(FL)
Tampa Bay Times [Tampa Bay FL]
June 24, 2022
A report detailed years of mishandling sex abuse reports.
This article represents the opinion of the Tampa Bay Times Editorial Board.
The reforms adopted this month by the Southern Baptist Convention mark the start of a long road toward reestablishing faith in the wake of the church’s sex abuse scandal. The sheer scope of the abuse and the church’s indefensible failure to act call into question how much of this is an exercise in accountability or public relations. Of course, that remains to be seen, but at least the church has brought a microscope to a history it must fully explain.
The reforms come just days after an independent investigation revealed a list of 700 volunteers, ministers and pastors known to be “credibly accused” of sexual abuse. As the Tampa Bay Times’ Anastasia Dawson reported, roughly 8,500 delegates overwhelming approved the changes in a vote June 14 during the organization’s annual meeting. The Southern Baptist Convention is the nation’s largest Protestant denomination, with 14 million members across more than 47,000 affiliated churches nationwide.
The changes were prompted after the membership voted last year to review sexual assault claims reported to the executive committee. A scathing report, released last month by independent consultancy firm Guidepost Solutions, detailed the multiple ways that leaders mishandled cases and stonewalled and denigrated sexual abuse survivors, all while maintaining a list of roughly 700 known cases between 2000 and 2019 that involved Southern Baptist Convention-affiliated clergy deemed “credibly accused.” Those mentioned were either the subject of civil judgments, criminal convictions or, in some cases, even submitted their own confessions to acts of sexual abuse on people ranging from senior citizens to a 3-year-old child.
This isn’t an indictment of Southern Baptists, organized worship or religious faith, but of sexual predators and their enablers in power who victimized followers of all ages. The report documents numerous cases of sexual abuse, finding that for almost two decades, survivors tried to report “child molesters and other abusers” who worked as pastors or church staff. But convention officials “closely guarded information about abuse allegations and lawsuits,” and “were singularly focused on avoiding liability for the SBC.” The secrecy compounded the trauma by making some victims feel ignored and leaving some abusers in the ministry. Florida was second on the list with at least 58 known predators in Southern Baptist churches. Only Texas had more.

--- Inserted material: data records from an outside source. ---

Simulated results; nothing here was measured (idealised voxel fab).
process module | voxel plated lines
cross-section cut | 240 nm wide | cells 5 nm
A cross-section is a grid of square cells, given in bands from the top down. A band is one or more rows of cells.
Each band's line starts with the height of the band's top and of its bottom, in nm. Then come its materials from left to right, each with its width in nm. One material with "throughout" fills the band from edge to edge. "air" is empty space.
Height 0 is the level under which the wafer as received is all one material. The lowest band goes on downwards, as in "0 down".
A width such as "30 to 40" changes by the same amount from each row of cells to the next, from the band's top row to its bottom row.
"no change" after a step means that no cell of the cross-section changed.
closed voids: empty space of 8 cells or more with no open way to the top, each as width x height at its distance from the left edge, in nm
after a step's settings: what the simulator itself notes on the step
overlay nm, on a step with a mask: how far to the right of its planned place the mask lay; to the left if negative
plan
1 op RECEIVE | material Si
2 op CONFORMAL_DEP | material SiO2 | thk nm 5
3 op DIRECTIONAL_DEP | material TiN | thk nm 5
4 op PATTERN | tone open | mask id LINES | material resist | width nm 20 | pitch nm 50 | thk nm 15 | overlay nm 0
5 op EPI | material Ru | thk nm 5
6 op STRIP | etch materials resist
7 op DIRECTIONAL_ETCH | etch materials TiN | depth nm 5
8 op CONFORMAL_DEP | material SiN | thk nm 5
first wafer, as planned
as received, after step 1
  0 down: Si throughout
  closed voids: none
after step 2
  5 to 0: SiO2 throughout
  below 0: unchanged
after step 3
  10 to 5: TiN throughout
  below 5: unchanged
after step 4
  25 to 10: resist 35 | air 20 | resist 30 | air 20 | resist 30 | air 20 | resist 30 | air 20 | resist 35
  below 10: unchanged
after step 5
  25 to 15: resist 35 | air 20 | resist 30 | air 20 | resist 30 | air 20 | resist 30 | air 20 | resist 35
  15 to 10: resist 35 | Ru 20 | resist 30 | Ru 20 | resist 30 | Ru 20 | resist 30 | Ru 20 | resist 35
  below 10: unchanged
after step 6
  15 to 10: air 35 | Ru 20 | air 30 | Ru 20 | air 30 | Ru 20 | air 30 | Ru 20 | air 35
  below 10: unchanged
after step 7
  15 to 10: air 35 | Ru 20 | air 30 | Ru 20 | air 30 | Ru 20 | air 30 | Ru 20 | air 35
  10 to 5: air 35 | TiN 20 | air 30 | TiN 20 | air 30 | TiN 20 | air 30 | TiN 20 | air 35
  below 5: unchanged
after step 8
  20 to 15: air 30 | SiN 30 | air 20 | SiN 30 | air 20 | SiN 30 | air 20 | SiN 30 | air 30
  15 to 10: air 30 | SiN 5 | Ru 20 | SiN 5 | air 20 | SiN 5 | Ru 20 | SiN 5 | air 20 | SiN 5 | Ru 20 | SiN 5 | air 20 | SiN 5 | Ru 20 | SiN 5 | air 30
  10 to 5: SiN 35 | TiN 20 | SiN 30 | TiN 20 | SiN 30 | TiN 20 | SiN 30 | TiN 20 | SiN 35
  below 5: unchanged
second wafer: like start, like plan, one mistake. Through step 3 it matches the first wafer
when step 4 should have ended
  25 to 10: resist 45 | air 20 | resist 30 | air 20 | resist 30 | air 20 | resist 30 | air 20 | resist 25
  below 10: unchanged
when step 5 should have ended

The reforms call for the convention to issue a formal apology, to establish a permanent task force to oversee change and to create a more detailed public database tracking known predators. The convention needs to work with its affiliated churches to conduct stronger background checks on ministry staff and volunteers, and to make those findings easily and widely available across jurisdictions. Congregants also need to demand more from their church leaders. And law enforcement should vigorously prosecute abuse without fearing criticism of crossing some church-state divide.
Confronting this legacy in meaningful, tangible ways is the only course for reestablishing public faith in the convention. And as the Roman Catholic Church’s own experience shows, any equivocation or missteps along the way will only worsen the damage.